The statewide partnership, underpinned by a memorandum of understanding, aims to build out the necessary infrastructure to support EV ownership as a means to improving air quality and reducing greenhouse gas emissions, according to the statement. The partnership will be led by the New Jersey Board of Public Utilities, New Jersey Department of Environmental Protection and the New Jersey Economic Development Authority.

Critical aspects of electrification that each agency will focus on include:

  • Mapping existing and planned charging infrastructure assets
  • Installing EV charging infrastructure throughout the state
  • Working with lawmakers to establish an electric vehicle rebate program to incentivize EV adoption
  • Creating an attractive corporate environment for ZEV-related primary and secondary companies

The NJBPU is scheduled to release a draft Energy Master Plan in June that will outline ongoing and potential new initiatives to achieve 100% clean energy by 2050, the agencies said in the statement.

New Jersey is the most traveled and densely populated state, and as a result transportation is the top source of greenhouse gas emissions, according to the MOU.

The transportation sector in New Jersey accounts for 71% of nitrogen oxide emissions as well as 42% of greenhouse gas emissions, according to a separate statement from the NJDEP.
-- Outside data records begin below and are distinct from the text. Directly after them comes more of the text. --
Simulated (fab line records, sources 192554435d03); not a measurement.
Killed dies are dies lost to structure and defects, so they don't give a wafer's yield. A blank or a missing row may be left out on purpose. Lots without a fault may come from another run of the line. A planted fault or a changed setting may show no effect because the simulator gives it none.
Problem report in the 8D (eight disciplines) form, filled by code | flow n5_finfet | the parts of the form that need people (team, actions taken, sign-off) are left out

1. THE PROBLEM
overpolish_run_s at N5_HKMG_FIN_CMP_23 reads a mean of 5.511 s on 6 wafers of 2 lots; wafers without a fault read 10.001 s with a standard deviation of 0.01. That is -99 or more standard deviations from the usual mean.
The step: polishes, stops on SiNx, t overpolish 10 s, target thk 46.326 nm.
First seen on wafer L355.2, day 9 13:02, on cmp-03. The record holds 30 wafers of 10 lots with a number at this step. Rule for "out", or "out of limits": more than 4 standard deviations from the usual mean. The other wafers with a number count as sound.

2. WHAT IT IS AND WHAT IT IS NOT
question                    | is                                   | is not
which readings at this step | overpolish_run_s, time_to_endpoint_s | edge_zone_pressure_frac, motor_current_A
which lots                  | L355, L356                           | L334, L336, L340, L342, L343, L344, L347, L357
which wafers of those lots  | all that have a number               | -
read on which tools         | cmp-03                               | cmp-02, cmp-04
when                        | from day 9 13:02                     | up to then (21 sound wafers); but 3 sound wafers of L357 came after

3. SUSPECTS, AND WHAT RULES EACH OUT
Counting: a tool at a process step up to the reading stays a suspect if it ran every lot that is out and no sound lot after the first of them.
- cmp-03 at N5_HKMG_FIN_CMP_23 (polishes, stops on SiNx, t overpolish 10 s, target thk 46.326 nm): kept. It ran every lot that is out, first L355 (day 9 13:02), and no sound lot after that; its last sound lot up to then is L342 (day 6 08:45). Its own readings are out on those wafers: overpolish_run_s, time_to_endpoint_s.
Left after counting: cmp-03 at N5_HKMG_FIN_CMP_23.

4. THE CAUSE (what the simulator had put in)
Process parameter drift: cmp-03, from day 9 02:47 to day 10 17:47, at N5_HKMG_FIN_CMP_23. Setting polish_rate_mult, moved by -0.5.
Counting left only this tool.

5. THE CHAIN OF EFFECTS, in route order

The transport sector accounted for 52% of New Jersey's 2016 carbon dioxide emissions, while power generation made up about 18%, according to the most recent US Energy Information Administration data available.

The DEP said Monday it is requesting approval from the Volkswagen Environmental Mitigation Trustee to disburse $16 million for the deployment of electric heavy-duty garbage trucks, school buses, and port-related vehicles.

The funding would be the DEP's second round of requests to access the state's $72.2 million share of federal settlements distributed to resolve claims that Volkswagen installed emissions defeat devices in vehicles it manufactures to emit air pollutants without being detected by emissions-testing programs across the nation, DEP said.

"These projects also will demonstrate the viability of using electric heavy-duty vehicles to improve air quality in urban areas and throughout the state," DEP Commissioner Catherine McCabe said.

As part of its first round of funding from the Volkswagen trust, the DEP earlier this year requested $11.2 million for charging stations and electric transit buses for NJ TRANSIT's use in Camden, the DEP said.

The New Jersey Partnership to Plug-In will also dedicate $7 million of Volkswagen settlement funds for EV fast-charging infrastructure. The state currently has 68 public direct current fast charging stations, according to an online map created by NJDEP Bureau of Energy & Sustainability.

Having 330,000 plug-in EVs on the road in New Jersey by 2025 would imply an 875 GWh annual load from EVs in the Garden State, up over 130% from the S&P Global Platts Analytics 2025 reference case for the state.